Improve stability of velocity fits in template metrics #4342

ecobost · 2026-01-24T16:35:12Z

In template metrics, velocity_above and velocity_below estimate how fast an spike moves along the axon/dendrites by fitting a line where x is distance (template_channel_location - location of soma) and y is time (position of the peak at each template_channel compared to the soma expressed in msecs). A small slope means the spike takes a long time to move through the probe (so mm/msecs), a higher slope means the spike moves fast. Currently when a peak position is the same (or very close) along the template channels, VelocityFits() tries to fit a straight vertical line; which gives an infinite slope (in practice, the fitting fails with NaN because X is ill-conditioned). This is pretty common.

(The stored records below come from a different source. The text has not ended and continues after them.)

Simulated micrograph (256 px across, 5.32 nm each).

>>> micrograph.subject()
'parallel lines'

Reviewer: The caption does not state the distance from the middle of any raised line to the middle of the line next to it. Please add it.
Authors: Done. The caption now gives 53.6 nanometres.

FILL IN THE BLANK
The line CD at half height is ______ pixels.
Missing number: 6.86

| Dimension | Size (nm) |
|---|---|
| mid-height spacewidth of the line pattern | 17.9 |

This PR switches the fitting to regress peak_ms (in y) onto channel_distances (in x) and then take 1/slope to obtain the same velocities as before. This is more stable and also justified in the original source "Because the time difference between the trough of adjacent sites could be 0, to avoid inﬁnite numbers, we calculated the inverse of velocity (ms/mm) instead by ﬁtting a regression line to the time of waveform trough at different sites against the distance of the sites relative to soma" (Jia et al, 2020). I also centered the data before fitting the regressor. Centering helps stability and avoids having to learn an intercept which gives the model a bit more robustness.

Here's the velocities calculated with the current method and the new method (proposed in this PR):

Predicted velocities are consistent for lower velocities (center of the plot) and more stable at higher velocities. It is also able to make predictions for a lot more cases (this is a 3h neuropixels recording and the proportions of NaNs drops from 0.37 to 0.26). I also manually checked some results (where there were nans before) and they look sensible.

Overall, I think it's just a sensible change for added stability and better predictions.

for more information, see https://pre-commit.ci

chrishalcrow · 2026-01-26T16:29:53Z

This looks great, I'll have a close look tomorrow :)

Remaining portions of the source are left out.